Based on the Node stack so I would expect the entire thing to require an upgrade in a few years. :(

Astro ¶

Heard tons of good things about this setup lately so I decided why the heck not.
I thought the entire frontmatter architecture, where TypeScript code lives at the top of .astro files, was very weird.
Didn't love the custom file format (".astro"). Requires an editor plugin to read them correctly and none of my auto formatting tools worked out of the box.
It was fast-ish.
Also built on the Node stack, and a newer technology, so inevitably I'd run into some issues in the future.

Recap ¶

In the end, Hugo's documentation and verbosity ultimately scared me away. Vite/React Router was nice, but it wouldn't be great SEO and I'd have to deal with Node.js. Astro was a nice experience, but I thought the entire .astro file format and the somewhat proprietary "feeling" of the stack to be a turnoff. And being JavaScript-ecosystem-based as well, I'd still have to deal with the future-proofing thing.

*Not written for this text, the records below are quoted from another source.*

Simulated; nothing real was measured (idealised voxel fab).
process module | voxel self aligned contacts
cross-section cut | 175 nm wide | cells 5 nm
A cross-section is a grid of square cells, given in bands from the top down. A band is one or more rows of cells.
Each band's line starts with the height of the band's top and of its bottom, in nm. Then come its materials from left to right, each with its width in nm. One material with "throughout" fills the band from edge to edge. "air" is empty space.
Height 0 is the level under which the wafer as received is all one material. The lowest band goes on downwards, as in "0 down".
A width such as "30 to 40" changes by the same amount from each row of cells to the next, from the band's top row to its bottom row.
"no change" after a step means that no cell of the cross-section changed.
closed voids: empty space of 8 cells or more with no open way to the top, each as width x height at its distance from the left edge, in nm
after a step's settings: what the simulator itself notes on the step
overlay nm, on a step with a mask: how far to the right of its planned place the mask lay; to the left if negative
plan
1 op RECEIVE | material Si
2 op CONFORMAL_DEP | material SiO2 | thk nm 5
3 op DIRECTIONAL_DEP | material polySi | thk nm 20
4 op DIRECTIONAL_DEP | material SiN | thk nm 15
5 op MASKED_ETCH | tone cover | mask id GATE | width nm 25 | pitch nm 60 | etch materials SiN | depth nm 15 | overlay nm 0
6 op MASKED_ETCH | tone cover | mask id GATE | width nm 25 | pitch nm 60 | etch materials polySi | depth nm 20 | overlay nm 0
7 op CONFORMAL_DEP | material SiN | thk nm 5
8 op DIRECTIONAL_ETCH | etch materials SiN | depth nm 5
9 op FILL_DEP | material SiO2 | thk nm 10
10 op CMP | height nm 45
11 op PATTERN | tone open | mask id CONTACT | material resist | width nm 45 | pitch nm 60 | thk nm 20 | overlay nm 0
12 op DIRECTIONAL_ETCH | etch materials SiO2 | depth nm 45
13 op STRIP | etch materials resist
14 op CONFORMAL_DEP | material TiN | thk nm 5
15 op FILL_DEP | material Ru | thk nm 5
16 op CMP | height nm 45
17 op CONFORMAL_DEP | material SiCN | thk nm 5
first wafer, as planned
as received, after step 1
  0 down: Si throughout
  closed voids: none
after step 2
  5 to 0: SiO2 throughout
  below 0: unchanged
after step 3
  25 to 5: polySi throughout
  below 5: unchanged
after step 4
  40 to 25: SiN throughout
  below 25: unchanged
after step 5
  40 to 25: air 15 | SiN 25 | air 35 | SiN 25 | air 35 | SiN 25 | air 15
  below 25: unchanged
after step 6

Maybe I'd have to settle. But there was something I realized in the process of trying all of these services out that led me down a unexpected path. First, let's review how I ported things over.

Porting ¶

Trying out a new static site generator involved several steps:

Read docs for 15m+ to learn the basics.
Setup stack.
Copy all markdown files from old Jekyll setup to new location.
Copy all templates to from old Jekyll setup to new location.
Copy static files.
Run dev server and iterate for several hours until all posts rendered somewhat correctly.
- This involved much searching and replacing, and repeated updates. Even with AI assistance, this was a slog.

So that was fun. At some point, while porting to Astro, I realized it could plug into a custom loader, and read from a database. "That's interesting", I thought. "Could I just port all of my blog posts to a database, and then make text edits simply by running a SQL query?" Well, yes. I could.

And then, if I ever needed to move to a different static-site generator in the future, I could just keep using the same database file to regenerate the files or read them from a loader. Sweet. Maybe Astro is the move!

So I wrote a little script that converted all of my markdown files to a SQLite database, and started writing some code in Astro to read those posts. But after about an hour of wrangling with the docs, I couldn't get it to work! It was just too confusing. At this point I realized this was not sustainable. If I took a month break from blogging this was not going to be something I was going to remember.

I felt lost and frustrated. What was I to do?

But then I stepped back, and I realized that my entire mental model of how a static site generator should work was off. I had been thinking about it completely wrong.

Logic != Data ¶

Blog posts are data! Static pages are data! Templates, however, are code. They contain "business logic". Business logic belongs in code.

Data belongs in a database. Why am I storing my blog posts in files, and treating them like code? They should live in a database that any static site generator can read from. That way my data is permanent and not tied to my static site generator. That's how it should be.

Weirdly, though, not many (any?) popular static site generators use a database as a backend. Pretty much everyone uses flat files. Which is kinda nice (you can see diffs!) but honestly, I don't really care about diffs. I just want my blog to work, be stable, and my data to be portable.

At this point I realized where I was headed: I was going to need to build a static site generator.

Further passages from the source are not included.